On May 4, 2022, thirteen Chinese researchers reached the top of Mount Qomolangma, carrying out the "Earth Summit Mission." High-precision radar was used to measure the thickness of snow and ice on the summit for the first time.
Chinese people's quest for Mount Qomolangma could be traced back to 1960, when three Chinese mountaineers, whose average age was 24, accomplished the task of conquering the world's highest peak from the challenging northern slope for the first time in human history.
In 1975, nine Chinese mountaineers reached the summit of Mount Qomolangma again. In this expedition, the summit's altitude was measured as 8848.13 meters, a truly remarkable height.
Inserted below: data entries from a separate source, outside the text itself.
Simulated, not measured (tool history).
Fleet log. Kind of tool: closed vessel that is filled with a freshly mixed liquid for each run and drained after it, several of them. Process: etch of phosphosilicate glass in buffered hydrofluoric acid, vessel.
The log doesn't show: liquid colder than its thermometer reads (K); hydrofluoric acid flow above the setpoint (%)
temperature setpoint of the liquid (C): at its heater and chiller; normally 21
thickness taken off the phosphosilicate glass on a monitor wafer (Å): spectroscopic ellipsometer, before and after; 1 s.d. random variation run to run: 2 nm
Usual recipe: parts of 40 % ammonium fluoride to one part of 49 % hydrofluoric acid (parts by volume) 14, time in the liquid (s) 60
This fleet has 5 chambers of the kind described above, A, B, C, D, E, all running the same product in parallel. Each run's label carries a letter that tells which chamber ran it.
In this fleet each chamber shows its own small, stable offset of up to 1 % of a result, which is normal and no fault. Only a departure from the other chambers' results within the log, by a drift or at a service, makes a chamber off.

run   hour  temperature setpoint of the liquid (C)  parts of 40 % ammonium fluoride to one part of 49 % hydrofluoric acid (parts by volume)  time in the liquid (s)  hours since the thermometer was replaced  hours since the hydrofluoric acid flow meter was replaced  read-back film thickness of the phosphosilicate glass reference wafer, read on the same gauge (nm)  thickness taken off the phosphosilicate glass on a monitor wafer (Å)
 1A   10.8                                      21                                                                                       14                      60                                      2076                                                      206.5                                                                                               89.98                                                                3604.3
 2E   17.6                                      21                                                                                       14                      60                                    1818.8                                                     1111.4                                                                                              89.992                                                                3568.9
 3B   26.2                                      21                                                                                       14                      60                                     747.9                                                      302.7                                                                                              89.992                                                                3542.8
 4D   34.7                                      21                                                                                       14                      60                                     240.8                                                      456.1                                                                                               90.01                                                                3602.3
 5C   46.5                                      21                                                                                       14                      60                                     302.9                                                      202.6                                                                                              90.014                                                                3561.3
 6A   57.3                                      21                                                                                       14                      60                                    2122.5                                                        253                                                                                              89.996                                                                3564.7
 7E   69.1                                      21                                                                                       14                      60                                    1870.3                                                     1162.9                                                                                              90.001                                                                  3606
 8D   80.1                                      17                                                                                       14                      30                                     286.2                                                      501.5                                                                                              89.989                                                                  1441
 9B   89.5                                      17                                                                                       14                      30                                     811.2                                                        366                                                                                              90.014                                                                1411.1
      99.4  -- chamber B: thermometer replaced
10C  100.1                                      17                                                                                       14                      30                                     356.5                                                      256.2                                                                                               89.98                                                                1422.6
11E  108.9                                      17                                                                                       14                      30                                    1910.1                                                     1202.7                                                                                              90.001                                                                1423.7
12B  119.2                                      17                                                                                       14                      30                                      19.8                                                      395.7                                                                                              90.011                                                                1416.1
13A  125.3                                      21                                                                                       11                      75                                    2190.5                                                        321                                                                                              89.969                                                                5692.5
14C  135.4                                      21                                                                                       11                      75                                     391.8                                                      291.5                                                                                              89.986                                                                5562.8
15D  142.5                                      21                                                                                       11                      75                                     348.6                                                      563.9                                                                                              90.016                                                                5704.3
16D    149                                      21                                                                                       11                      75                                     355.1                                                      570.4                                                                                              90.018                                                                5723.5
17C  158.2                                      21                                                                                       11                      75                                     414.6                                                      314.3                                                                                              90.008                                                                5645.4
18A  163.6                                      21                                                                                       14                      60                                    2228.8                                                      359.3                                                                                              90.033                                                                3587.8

In 2008, the Olympic flame made its first trip to Mount Qomolangma, as 19 Chinese mountaineers brought the Beijing Olympic torch to the top of the world.
In the past decade, the purpose of the expeditions has been transformed from conquering the mountain to exploring it, with scientists conducting researches on the summit.
On April 30, 2020, the world's highest 5G base station started operating at the 6500-meter-high advanced camp of Mount Qomolangma, covering the peak with 5G network for the first time. In the same year, to measure the geodetic height of the mountain more precisely, China's BeiDou Navigation Satellite System was also applied here.
In addition, China completed the first high-precision gravity survey for the mountain. With state-of-the-art techniques, the distance from the peak to the global mean sea level has been measured as 8848.86 meters.